Discussion:
[Xymon] acknowledgements does not survive xymon restart
Norbert Kriegenburg
2018-11-01 09:57:36 UTC
Permalink
Experts:

I have a new fairly large xymon environment (4.3.28 with >10k servers), and
of course there are always a lot of alerts acknowledged.

Unfortunately all these acks are resetted if i restart the xymon daemon
(xymon.sh restart) to activate config changes f.e.
This is the same if i use the "Acknowledge alert" from the menu or the
(undocumented) "xymondack" feature of xymon.
This leads to a lot of extra effort and confusion...
Any ideas how i can save the ack situation and restore it after a restart?

Norbert
Norbert Kriegenburg
2018-11-01 12:16:06 UTC
Permalink
Don't get me wrong: i don't do frequent restarts usually, but from time to
time i need a restart, or the whole server must be restarted bc. of
patches.
And as i constantly have to add new checks with new NCV definitions the
TEST2RRD and SPLITNCV settings in xymonserver.cfg changes, this needs also
a restart.

Because we have such a huge numer of servers a lot of departments use Xymon
regularly (luckily), and use the ack mechanism to organize their work (add
ticket number to an alert, do some evaluation reports and so on).
To have >100 alerts ack'ed is normal situation.
And it creates a lot of extra work to restore this.
In old BB times the acks always survived downtimes and restarts, but now
there are no more ack files stored in the acks dir, so i thought it would
be restored from the info in the alert.chk file, what is not the case.

Norbert





From: ***@Hormel.com
To: ***@xymon.com
Cc: ***@de.ibm.com
Date: 11/01/2018 12:58 PM
Subject: Re: [Xymon] acknowledgements does not survive xymon restart




What config changes are you making that requires such frequent restarts?

Changes to hosts.cfg, alerts.cfg, analysis.cfg, client-local.cfg; these are
files that get changed most frequently in my environment. None of which
require a restart to pick up the changes. I think the only one that *does*
need a restart, would be xymonserver.cfg, and the only component that would
need to be restarted would be xymond, not the full stack.

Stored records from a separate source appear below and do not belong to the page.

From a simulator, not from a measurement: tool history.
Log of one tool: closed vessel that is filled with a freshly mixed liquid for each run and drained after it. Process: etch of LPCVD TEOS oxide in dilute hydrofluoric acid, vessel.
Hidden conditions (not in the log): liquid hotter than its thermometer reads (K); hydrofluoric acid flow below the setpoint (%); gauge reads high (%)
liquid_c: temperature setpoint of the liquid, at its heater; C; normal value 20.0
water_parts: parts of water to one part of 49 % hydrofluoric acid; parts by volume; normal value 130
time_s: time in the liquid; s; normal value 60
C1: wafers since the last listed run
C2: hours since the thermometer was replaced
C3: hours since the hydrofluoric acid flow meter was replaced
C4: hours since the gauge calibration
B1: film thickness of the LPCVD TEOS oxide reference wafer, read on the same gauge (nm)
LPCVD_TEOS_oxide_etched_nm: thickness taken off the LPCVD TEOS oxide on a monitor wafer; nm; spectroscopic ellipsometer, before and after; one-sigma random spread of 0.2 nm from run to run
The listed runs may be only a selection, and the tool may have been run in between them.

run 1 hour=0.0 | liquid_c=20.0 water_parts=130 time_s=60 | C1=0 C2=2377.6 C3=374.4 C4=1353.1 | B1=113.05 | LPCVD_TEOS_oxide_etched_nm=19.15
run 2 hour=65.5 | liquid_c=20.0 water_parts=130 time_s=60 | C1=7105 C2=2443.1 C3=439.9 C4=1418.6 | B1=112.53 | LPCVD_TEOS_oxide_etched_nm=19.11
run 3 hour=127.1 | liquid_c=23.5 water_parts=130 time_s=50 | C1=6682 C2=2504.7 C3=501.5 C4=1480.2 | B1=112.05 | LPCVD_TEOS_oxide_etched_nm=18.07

Erik D. Schminke | Associate Systems Programmer
Hormel Foods Corporation | One Hormel Place | Austin, MN 55912
Phone: (507) 434-6817
***@hormel.com | www.hormelfoods.com
Thomas Eckert
2018-11-02 09:45:53 UTC
Permalink
Hi Norbert,

as I can not remember that I encountered this I just tested this (in a mini setup, xymon 4.3.28 on Debian9) and my 2 acks survived the xymon-restart.
As your environment is fairly large this could be size/load problem.

Random ideas:
- is the restart “clean” or does something crash during the stop-phase (logfiles)?
- you could try is to manually force writing a checkpoint-file by sending SIGUSR1 to xymond before restart.
- if you have a redundant/multi-server setup: Is there any chance that an other xymon-server is propagating incomplete state (`xymond_distribute` not enabled)?

All the best
Thomas
Don't get me wrong: i don't do frequent restarts usually, but from time to time i need a restart, or the whole server must be restarted bc. of patches.
And as i constantly have to add new checks with new NCV definitions the TEST2RRD and SPLITNCV settings in xymonserver.cfg changes, this needs also a restart.
Because we have such a huge numer of servers a lot of departments use Xymon regularly (luckily), and use the ack mechanism to organize their work (add ticket number to an alert, do some evaluation reports and so on).
To have >100 alerts ack'ed is normal situation.
And it creates a lot of extra work to restore this.
In old BB times the acks always survived downtimes and restarts, but now there are no more ack files stored in the acks dir, so i thought it would be restored from the info in the alert.chk file, what is not the case.
Norbert
<graycol.gif>EDSchminke---11/01/2018 12:58:35 PM---What config changes are you making that requires such frequent restarts? Changes to hosts.cfg, alert
Date: 11/01/2018 12:58 PM
Subject: Re: [Xymon] acknowledgements does not survive xymon restart
What config changes are you making that requires such frequent restarts?
Changes to hosts.cfg, alerts.cfg, analysis.cfg, client-local.cfg; these are
files that get changed most frequently in my environment. None of which
require a restart to pick up the changes. I think the only one that *does*
need a restart, would be xymonserver.cfg, and the only component that would
need to be restarted would be xymond, not the full stack.
Erik D. Schminke | Associate Systems Programmer
Hormel Foods Corporation | One Hormel Place | Austin, MN 55912
Phone: (507) 434-6817
_______________________________________________
Xymon mailing list
http://lists.xymon.com/mailman/listinfo/xymon
Norbert Kriegenburg
2018-11-02 11:43:45 UTC
Permalink
Hi Thomas,

thx for your suggestions, but unfortunately this did not catch the issue.
The restart runs without messages, nothing suspicious in the logs.
But after restart and after some minutes all acks are gone.
Also the ack table on bottom of the nongreen page is empty.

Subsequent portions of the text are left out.